This section first introduces electromagnetic tensor and reduces Maxwell's four equations into just two. $\partial_{\alpha} F^{\alpha\beta} = -J^\beta \tag{2.7.6}$

$\epsilon^{\alpha\beta\gamma\delta} \partial_{\beta} F_{\gamma\delta} = 0 \tag{2.7.7}$ Where F is the electromagnetic tensor, J is the current density four vector and $\epsilon$ is the levi civita symbol.

Later in this section it says that equation (2.7.7) allows us to write $F_{\gamma\delta}$ as the curl of a four vector A.

$F_{\gamma\delta} = \partial_{\gamma}A_{\delta} - \partial_{\delta}A_{\gamma} \tag{2.7.11}$

How exactly is equation (2.7.7) allowing us to write F as curl of A ? (2.7.11) satisfies equation (2.7.7) but does that alone make it a valid assumption?
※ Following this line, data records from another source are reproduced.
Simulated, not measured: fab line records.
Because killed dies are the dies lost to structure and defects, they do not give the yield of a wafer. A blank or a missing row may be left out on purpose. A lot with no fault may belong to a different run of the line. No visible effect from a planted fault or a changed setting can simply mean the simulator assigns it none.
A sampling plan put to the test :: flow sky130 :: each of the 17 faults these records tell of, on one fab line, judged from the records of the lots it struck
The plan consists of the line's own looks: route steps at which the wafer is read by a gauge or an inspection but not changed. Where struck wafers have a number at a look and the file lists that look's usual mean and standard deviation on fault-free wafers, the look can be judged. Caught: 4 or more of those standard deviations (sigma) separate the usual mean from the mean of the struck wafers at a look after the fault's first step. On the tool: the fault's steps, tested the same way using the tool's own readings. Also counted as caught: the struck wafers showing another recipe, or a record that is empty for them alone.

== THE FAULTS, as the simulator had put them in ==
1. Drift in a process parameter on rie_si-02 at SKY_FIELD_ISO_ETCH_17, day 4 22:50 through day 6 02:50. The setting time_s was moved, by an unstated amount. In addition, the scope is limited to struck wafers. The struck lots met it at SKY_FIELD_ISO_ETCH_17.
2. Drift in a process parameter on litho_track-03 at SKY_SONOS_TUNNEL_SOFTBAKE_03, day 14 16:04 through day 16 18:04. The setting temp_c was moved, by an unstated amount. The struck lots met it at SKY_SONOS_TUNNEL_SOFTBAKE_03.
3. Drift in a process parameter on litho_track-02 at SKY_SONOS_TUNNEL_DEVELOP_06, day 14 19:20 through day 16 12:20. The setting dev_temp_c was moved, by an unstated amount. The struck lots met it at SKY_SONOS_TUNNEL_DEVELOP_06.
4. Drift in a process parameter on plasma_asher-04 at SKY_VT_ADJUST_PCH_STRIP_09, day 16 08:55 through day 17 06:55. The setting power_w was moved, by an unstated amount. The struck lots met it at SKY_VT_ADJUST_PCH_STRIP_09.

Then the textbook reads, "we can change $A_\gamma$ by a term $\partial_{\gamma} \phi$ without affecting $F_{\gamma\delta}$. So $A_\gamma$ may be defined so that $\partial^\alpha A_\alpha =0 \tag{2.7.12}$ Here changing $A_\gamma$ by a term $\partial_{\gamma} \phi$ means adding this term, right?

And how are we defining $A_\gamma$ as $\partial^\alpha A_\alpha =0 $ ? [ I understand this is called gauge condition]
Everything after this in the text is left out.